Key Experimental Results¶
Main Results (Strong Generalization Setting — LAE Model Comparison)¶
| Dataset | Metric | DEQL(L2) | EDLAE | EASE | Gain |
|---|---|---|---|---|---|
| Games | R@20 | 0.2891 | 0.2851 | 0.2733 | +1.4% |
| Beauty | R@20 | 0.1408 | 0.1324 | 0.1323 | +6.3% |
| Gowalla-1 | R@20 | 0.2298 | 0.2268 | 0.2230 | +1.3% |
| ML-20M | R@20 | 0.3940 | 0.3925 | 0.3905 | +0.4% |
| Netflix | R@20 | 0.3662 | 0.3656 | 0.3618 | +0.2% |
| MSD | R@20 | 0.3348 | 0.3336 | 0.3332 | +0.4% |
Weak Generalization Setting (Deep Learning Model Comparison)¶
| Dataset | Metric | DEQL(L2) | SSM (Best DL) | Gain |
|---|---|---|---|---|
| Amazonbook | R@20 | 0.0629 | 0.0496 | +26.8% |
| Amazonbook | N@20 | 0.0362 | 0.0270 | +34.1% |
| Yelp2018 | R@20 | 0.0746 | 0.0765 | −2.5% |
| Gowalla | R@20 | 0.1824 | 0.1894 | −3.7% |
Ablation Study¶
| Configuration | Games R@20 | Beauty R@20 | Notes |
|---|---|---|---|
| DEQL(L2) | 0.2891 | 0.1408 | Full model, \(b>0\) + L2 |
| DEQL(L2+zero-diag) | 0.2872 | 0.1388 | Slight drop after adding zero-diagonal constraint |
| DEQL(plain) | 0.2524 | 0.1093 | No L2 regularization; significant performance drop |
| EDLAE (\(b=0\)) | 0.2851 | 0.1324 | Original method |
Key Findings¶
- \(L_2\) regularization is critical; DEQL(plain) falls far short of DEQL(L2).

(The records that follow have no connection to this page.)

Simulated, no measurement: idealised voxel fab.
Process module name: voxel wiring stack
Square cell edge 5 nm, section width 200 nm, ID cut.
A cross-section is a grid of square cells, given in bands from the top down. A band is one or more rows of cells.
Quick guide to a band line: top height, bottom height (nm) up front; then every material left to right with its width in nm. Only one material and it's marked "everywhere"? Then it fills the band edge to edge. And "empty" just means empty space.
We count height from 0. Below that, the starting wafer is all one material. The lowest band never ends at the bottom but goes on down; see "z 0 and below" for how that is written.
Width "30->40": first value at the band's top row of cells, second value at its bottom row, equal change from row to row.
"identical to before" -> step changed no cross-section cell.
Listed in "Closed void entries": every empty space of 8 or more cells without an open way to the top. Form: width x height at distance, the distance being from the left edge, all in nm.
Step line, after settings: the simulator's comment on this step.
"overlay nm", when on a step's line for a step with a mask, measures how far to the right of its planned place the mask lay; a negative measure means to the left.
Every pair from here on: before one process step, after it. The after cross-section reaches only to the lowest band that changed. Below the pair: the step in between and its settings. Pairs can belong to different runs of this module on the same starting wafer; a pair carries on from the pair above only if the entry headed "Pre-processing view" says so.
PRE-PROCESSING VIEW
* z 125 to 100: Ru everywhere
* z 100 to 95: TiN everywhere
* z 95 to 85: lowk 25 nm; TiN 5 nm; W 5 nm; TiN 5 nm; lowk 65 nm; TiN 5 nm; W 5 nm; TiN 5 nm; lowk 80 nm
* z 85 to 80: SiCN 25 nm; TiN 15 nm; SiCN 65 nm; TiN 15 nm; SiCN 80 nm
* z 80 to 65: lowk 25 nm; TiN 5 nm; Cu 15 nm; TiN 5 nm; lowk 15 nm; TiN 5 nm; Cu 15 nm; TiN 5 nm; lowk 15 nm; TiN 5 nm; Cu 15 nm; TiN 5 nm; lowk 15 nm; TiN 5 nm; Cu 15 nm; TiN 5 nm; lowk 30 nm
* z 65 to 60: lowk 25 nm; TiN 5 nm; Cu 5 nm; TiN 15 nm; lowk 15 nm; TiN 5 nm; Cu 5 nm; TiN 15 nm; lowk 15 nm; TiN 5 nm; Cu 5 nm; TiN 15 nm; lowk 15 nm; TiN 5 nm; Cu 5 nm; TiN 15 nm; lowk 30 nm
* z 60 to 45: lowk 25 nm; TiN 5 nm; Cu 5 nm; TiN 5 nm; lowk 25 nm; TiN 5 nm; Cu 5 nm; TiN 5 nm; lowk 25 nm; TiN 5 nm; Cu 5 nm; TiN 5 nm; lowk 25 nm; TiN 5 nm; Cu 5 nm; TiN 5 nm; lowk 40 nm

- The zero-diagonal constraint is not consistently beneficial; DEQL(L2) frequently outperforms DEQL(L2+zero-diag).
- On certain datasets (e.g., Games), the optimal \(b/a\) ratio exceeds 1 (i.e., \(b>a\)), surpassing the \(a \geq b\) range originally recommended by EDLAE.
- DEQL achieves a 27–34% advantage over deep learning models on Amazonbook, but slightly underperforms SSM on Yelp2018 and Gowalla.
Highlights & Insights¶
- The Miller matrix inversion iterative technique for complexity reduction is particularly elegant: column-dependent terms in the matrix inverse are decomposed into two rank-1 perturbations, and the rank-1 update formula is applied column by column, reducing \(O(n^4)\) to \(O(n^3)\). This idea transfers to any setting where a matrix inverse varies with an index but the variation is low-rank.
- The decoupled objective formulation reveals the theoretical non-uniqueness of the solution when \(b=0\) (diagonal elements are free), providing a theoretical explanation for the "relaxed zero-diagonal constraint" proposed by Moon et al. (2023).
- Simple linear models still hold considerable potential in recommender systems; the key lies in correctly designing the training objective to align with the test scenario.
Limitations & Future Work¶
- Performance gains on large datasets are marginal (< 0.5% on Netflix and MSD), suggesting diminishing returns from expanding the solution space.
- The \(b>0\) formulation introduces additional hyperparameters (\(a\), \(b\), \(p\), \(\lambda\)), making grid search costly.
- Only implicit feedback (binary interaction matrices) is considered; extension to explicit rating scenarios is not explored.
- Under the weak generalization setting on Yelp2018 and Gowalla, DEQL underperforms deep models such as SSM, indicating the limitations of simple linear models in capturing graph-structured information.
Related Work & Insights¶
- vs. EDLAE (Steck 2020): EDLAE addresses only the special case \(b=0\); this paper extends it to the full solution space \(b \geq 0\). Performance improvements are modest but consistent.
- vs. EASE (Steck 2019): EASE is a special case of DEQL with dropout rate \(p=0\) and no emphasis weight mechanism.
- vs. LightGCN: Deep graph models have an advantage on dense interaction data but underperform DEQL on sparse data (e.g., Amazonbook).
Rating¶
- Novelty: ⭐⭐⭐ The technical generalization is natural but essentially constitutes a hyperparameter space extension of an existing method.
- Experimental Thoroughness: ⭐⭐⭐⭐ Nine datasets, multiple baselines, and statistical significance tests.
- Writing Quality: ⭐⭐⭐⭐ Mathematical derivations are clear, though notation is heavy.
- Value: ⭐⭐⭐ Offers theoretical contributions to LAE recommendation models, but practical performance gains are limited.